David Cameron made his last conference speech before the 2015 General Election with a clear aim in mind - to look like a prime minister ready for a second term. His theme; "A Britain everyone is proud to call home" ran throughout, in a statesmanlike delivery that was in some contrast to the forgetful approach from Ed Miliband. Like Barack Obama, Mr Cameron made use of poster-sized autocue screens at the back of the hall.
Rather than find his case studies on the heath, he sought a Normandy veteran, who received a huge standing ovation early in the speech, which set the tone of patriotism that ran throughout. It was clearly a pre-election speech, sounding not unlike a manifesto, with a number of promises, including a large increase in the tax-free allowance, to help that political meme "hard-working people".

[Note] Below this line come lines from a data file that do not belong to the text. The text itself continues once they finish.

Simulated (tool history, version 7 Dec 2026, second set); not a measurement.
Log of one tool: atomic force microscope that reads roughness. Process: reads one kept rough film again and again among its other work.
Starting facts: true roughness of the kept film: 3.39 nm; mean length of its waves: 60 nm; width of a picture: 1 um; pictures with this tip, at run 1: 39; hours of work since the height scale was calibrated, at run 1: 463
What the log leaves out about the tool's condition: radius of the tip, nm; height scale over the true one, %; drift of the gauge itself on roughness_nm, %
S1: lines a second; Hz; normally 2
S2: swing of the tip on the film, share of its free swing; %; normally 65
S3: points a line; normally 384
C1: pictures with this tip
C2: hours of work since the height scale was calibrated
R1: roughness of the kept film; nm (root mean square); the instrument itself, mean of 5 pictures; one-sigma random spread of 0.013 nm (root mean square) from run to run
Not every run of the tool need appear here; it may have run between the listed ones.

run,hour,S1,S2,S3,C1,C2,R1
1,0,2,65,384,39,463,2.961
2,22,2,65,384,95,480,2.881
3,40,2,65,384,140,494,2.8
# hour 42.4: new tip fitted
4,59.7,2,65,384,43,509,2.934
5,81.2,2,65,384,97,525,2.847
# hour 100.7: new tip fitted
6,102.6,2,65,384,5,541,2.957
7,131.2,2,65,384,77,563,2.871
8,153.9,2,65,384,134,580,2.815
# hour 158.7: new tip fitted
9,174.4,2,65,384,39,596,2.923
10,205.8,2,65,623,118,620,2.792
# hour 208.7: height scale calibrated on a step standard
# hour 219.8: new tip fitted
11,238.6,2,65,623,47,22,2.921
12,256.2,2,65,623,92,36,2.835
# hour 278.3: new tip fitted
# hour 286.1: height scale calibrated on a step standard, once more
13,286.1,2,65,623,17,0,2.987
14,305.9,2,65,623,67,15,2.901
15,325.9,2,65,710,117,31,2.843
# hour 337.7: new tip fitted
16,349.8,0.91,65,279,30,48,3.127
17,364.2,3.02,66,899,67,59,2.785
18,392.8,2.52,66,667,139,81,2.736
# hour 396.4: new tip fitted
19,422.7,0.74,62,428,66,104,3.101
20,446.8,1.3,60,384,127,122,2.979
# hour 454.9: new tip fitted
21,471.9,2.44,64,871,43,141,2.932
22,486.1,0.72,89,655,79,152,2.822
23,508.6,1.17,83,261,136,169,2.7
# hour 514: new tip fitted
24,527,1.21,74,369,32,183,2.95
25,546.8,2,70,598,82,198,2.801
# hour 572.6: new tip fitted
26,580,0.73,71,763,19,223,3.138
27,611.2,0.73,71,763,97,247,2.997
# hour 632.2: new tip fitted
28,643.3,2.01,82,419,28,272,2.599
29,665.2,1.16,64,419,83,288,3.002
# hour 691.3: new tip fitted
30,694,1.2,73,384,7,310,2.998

Naturally, he had a jibe at the opposition leader for forgetting to mention the deficit with a nice piece of self-mockery about things he'd forgotten himself. As usual with politicians, he doesn't do humour very well.
He has a tendency to drop into a soft monotone just before delivering a strong phrase. I detect some coaching there, and I'm not sure it quite works.
In a remarkable section on education, he accused Labour of "hypocrisy". A bit of pot and kettle there, methinks. He also talked of the Tory party as being a "trade union" for many different groups. That played well in the hall, but the reaction on Twitter was not so warm. He referred to Twitter too, in a quip that fell flat.
As ever, as do all politicians, he employed a number of triple phrases with rising emphasis, or "clap-traps" as speechwriters call them. They worked well, especially since he emphasised them with a double-handed gesture, which produces almost Pavlovian applause. He's not as adept at applause-surfing
He became emotional in a section about the NHS, receiving a standing ovation, more for the way he spoke than what he said. Quite unusual for a political speech.
There was but one reference to UKIP, played out in a gag about "going to bed with Nigel Farage and waking up with Ed Miliband". Best laugh of the whole speech.
He's not one of the great political orators, coming across more like a competent CEO than an inspirational leader. However, maybe that's what people want. He definitely outperformed the Labour leader, and threw down a gauntlet for the election campaign. Time will tell if he judged it correctly.
I'd say it's his best conference speech so far. Eight out of ten.